Finally, we highlight again our contributions in this paper. Through expandable task-specific projections, we enable a pre-trained vision-language model for continual learning. We also designed a cross-modal fusion module to contextualize the embeddings and less forgetting. The ideas of learning task-specific projections, learning cross-modal fusion with context information, and joint adaptation with context prompts are innovative and have not been explored by any prior work. PROOF is a unified framework that can be applied to various continual learning scenarios and various vision-language models, showing strong performance in various applicative scenarios.

Once more, we appreciate the time and effort you've dedicated to our paper. We sincerely hope the reviewer can review our rebuttal to dispel the misunderstanding on the innovation and applicative scenarios.

评论

We sincerely appreciate the time and effort you have invested in reviewing our paper, and your insightful feedback has been a critical factor in enhancing the overall quality of our work. Following your latest comments, we have revised the paper to highlight our innovation and application scenarios. Specifically,

  • In Abstract, Section 1 and Section 3.1, we highlight the diverse application scenarios of PROOF, including class-incremental learning and continual cross-modal retrieval.
  • In Section 2, we discuss related works on gradient projections and show the differences between PROOF and these works.
  • In Section 5.4, we add more details and experimental results about the continual cross-modal retrieval task in order to highlight the various application scenarios of PROOF.
  • In Supplementary Section E.6, we fully discuss the differences between our work and related topics in gradient projection. We show that these works differ from idea to practice and highlight our main contributions in enabling a vision-language model to continual learning tasks.

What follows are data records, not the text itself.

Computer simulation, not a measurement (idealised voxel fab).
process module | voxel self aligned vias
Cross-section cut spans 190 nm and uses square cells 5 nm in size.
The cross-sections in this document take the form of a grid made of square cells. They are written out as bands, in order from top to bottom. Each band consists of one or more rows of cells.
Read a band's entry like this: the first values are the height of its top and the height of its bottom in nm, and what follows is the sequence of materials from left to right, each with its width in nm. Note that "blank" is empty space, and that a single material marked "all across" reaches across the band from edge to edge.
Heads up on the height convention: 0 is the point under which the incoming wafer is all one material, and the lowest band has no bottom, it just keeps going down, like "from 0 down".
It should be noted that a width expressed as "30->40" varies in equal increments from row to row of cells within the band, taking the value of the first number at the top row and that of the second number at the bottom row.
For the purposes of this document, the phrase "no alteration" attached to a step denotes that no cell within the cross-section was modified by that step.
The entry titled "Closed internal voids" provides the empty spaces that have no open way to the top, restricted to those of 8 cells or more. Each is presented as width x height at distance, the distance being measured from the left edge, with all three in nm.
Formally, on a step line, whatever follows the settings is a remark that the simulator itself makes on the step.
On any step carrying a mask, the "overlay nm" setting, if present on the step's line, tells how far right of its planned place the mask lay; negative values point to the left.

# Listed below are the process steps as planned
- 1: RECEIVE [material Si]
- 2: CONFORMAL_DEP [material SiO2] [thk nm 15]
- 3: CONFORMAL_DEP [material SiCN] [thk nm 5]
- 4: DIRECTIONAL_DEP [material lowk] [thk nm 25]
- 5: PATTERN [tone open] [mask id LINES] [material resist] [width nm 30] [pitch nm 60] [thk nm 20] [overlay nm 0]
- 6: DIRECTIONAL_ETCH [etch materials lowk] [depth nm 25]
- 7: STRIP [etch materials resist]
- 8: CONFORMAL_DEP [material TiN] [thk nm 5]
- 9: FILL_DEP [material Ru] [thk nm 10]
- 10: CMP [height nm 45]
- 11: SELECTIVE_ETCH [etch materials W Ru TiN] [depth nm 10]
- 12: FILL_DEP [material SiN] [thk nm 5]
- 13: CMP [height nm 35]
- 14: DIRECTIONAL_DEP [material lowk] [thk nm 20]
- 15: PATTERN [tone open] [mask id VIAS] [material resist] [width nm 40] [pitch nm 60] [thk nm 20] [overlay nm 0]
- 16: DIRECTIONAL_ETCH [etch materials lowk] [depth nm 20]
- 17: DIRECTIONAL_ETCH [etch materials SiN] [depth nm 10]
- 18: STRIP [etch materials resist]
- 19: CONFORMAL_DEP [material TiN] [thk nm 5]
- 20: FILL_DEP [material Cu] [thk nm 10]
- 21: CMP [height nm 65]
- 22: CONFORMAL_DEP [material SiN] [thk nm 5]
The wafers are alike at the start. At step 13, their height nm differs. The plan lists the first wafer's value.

We have highlighted the revised part in our manuscript in blue color. Following your suggestions, we have made the innovation for our paper much clearer, added more discussions about related works, added more details and results of other continual learning scenarios, and tried our best to address all other concerns.

As the discussion period is approaching its conclusion, we are eagerly anticipating your thoughts on our revision. Your additional feedback at this stage would be invaluable to us.

Please let us know if there are any further clarifications or specific experiments you would recommend to strengthen our paper. We are committed to engaging in a productive dialogue to address any residual issues.

Moreover, if our revisions and detailed responses meet the concerns initially raised, we would be grateful if you could consider supporting the paper by increasing the score. Your acknowledgment of our efforts in improving the paper would be immensely appreciated. Thank you once again for your invaluable contributions to refining our research.

Best regards,

Authors

评论

I carefully revised the new version of the paper and raised the score to 5.

评论

We sincerely appreciate your great efforts in reviewing this paper. In the previous discussions, the reviewer is still concerned about the innovation and applicative scenarios. Correspondingly, we have shown that the proposed method's innovation does not overlap with existing works, and the proposed method has various application scenarios, including class-incremental learning and continual cross-modal retrieval.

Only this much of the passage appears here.